Shhhhhh. Shhhhhhh. Do you hear that? It’s the sound of silk fabric gently rustling in the breeze. Hair, being secured with fine mother-of-pearl pins. Hats. Exquisite HATS. It is a new period piece and, like the mighty Cthulhu from the depths of hells, I have been summoned.
The Gilded Age is HBO’s new television show from Downton Abbey’s Julian Fellowes, in which the manners are restrained and the production designs are anything but. It could not be more up my alley if the actors showed up on my front porch to perform the next episode live. (And they could. As I point out to my fiancé every single episode, almost every cast member is an esteemed Broadway actor.) The New York Times called it a “Dime-Store Downton”, but I hear criticism of the show the same way I would take someone critiquing the childhood challah recipe my mom baked for me growing up: you’re just never going to get through to me. Suit yourself! More for me.

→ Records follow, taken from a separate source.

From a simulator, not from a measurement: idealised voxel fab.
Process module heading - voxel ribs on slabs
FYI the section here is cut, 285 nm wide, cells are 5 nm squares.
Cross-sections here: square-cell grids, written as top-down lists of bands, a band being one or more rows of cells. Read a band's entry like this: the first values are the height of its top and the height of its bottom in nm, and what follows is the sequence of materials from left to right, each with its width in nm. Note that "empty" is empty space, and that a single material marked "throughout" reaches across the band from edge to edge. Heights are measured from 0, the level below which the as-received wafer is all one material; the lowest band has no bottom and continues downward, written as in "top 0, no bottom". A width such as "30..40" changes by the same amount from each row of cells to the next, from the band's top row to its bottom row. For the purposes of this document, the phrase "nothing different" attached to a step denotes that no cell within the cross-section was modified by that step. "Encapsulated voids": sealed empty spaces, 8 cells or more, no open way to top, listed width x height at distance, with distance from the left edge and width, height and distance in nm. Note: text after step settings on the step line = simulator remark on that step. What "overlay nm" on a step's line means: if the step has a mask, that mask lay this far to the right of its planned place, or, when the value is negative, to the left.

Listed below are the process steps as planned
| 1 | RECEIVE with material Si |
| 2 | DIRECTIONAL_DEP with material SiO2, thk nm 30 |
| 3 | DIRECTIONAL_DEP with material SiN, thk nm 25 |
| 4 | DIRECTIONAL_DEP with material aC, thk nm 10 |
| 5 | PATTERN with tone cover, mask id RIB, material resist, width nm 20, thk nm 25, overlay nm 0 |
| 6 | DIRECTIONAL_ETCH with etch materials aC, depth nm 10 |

Luckily, I am not alone in my appreciation. The show wrapped its first season on 23 March and has already been renewed for season 2. Of course, like Downton Abbey, some of the characters and their storylines are more tiresome than others, but it’s hard to complain when we also get Nathan Lane in an absurd goatee (somehow less ridiculous than the actual goatee of the historical figure he’s playing) and Christine “The GOAT” Baranski firing off bon mots and disparaging comments about new money like she’s Annie Oakley.
And somehow — somehow — that’s not even the best part of the show. The Gilded Age earned its keep on my viewing schedule and in my heart, with the incredible couple of George and Bertha Russell.
Russell looks at his wife in admiration, and then glances at the ladies-maid with a smirk. You wish, he says with his eyes.
The Russells are the nouveau-riche of the show, the newly-minted railroad barons trying to use their wealth to enter the exclusive world of the old-family elite of New York City, a social scene organized by one notorious Mrs. Astor and not entirely unlike high school in the rigidity of its in-crowd/out-crowd segregation. To that end, the Russells have built an enormous mansion on the Upper East side, and stocked it to impress with imported marble and a French chef.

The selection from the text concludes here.